Tolerance smacks of supremacy. You have to accept it because every religion has a place in this world – because it is one person’s spiritual journey. So there’s no question of one tolerating the other – you have to accept it.

And I think that’s one of the basic principles that have made me a global citizen today and perhaps even a storyteller who loves stories from all over the world.

Subramanya_Bharathi

Poet Subramanya Bharathi – this is an interesting connection for me. I read his poetry as a child. He wrote about women’s education, women’s right to walk tall and conquer the world. He asked women not to walk with their eyes to the ground but stare at the world ahead of them. He lived in the same city as me (sadly a few decades earlier). He was a militant type of poet – up in arms about any type of oppression. One of the reasons I read poetry was because I was attracted to his. I won a poetry prize in school and the prize was a collection of his poems and I still have it and treasure it.

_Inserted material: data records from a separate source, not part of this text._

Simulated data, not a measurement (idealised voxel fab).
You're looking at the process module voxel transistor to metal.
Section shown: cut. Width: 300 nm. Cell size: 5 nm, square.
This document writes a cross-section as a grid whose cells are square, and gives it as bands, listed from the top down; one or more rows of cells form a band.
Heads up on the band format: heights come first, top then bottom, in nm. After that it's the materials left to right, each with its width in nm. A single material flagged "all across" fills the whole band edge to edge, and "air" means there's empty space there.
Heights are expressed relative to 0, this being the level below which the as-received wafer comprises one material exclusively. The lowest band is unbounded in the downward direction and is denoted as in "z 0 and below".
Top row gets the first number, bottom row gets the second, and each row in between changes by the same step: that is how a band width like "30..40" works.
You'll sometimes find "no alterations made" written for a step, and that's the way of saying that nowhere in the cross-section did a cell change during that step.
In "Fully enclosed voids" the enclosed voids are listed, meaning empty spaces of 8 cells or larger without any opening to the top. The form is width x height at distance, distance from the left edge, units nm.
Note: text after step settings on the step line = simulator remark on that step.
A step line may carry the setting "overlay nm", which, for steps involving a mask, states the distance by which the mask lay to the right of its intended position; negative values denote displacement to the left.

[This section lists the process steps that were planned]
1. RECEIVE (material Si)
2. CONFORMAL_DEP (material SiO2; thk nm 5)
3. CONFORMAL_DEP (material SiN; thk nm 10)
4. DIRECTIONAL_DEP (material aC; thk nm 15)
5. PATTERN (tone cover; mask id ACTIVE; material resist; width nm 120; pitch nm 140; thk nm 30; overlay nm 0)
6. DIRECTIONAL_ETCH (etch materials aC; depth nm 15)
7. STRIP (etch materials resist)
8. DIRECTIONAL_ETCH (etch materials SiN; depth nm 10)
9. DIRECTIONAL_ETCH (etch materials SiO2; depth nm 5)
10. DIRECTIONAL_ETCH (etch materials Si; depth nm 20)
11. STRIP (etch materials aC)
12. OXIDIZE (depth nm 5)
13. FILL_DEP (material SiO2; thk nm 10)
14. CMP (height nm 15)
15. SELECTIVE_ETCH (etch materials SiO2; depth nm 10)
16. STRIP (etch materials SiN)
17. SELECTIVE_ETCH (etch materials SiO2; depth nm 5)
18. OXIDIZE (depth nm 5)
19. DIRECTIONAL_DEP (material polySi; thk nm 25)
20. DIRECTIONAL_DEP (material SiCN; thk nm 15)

More so, I was inspired by someone who believed women can rise up and change the world. Imagine the head-banging my parents went through as I digested these teachings and put them into practice. I argued about restrictions on clothes, about going out, about whether I can have boys as friends. If the poet knew about me , he would have been chuckling in heaven.

 

netajiNetaji Subhash Chandra Bose – Bose in India does not mean the wonderful speaker system named after another Indian Bose. Bose in India is Netaji. He was the militant double of the non-violent leader Gandhi. He had a different attitude to the British Raj and his was fighting against them. Of course he made some opportunistic choices and did not succeed and did not see India get freedom – but he did make connections with the Atlee and the labour party before he died, asking for Complete Independence.

Until Bose repeatedly argued for it, the Indian National Congress was fighting only for a dominion government – we will be British, but let’s rule ourselves. But Bose argued for a complete severance with the British. Eventually the mainstream politicians including Gandhi and Nehru adopted it too. JAI HIND, which is the national slogan of most Indians and the Indian Army was coined by Bose.

A lot of what I’m writing is from memory. I looked up a few things to see if I was making it up or remembering it wrong. But otherwise the impressions of those leaders are purely from my emotional fabric.

Here is a timeline showing how their paths might have crossed or not.

timeline

So why am I writing about this now? What brought on a flashback into India’s history. Well, what else? I read a book. Yeah, I do that a lot.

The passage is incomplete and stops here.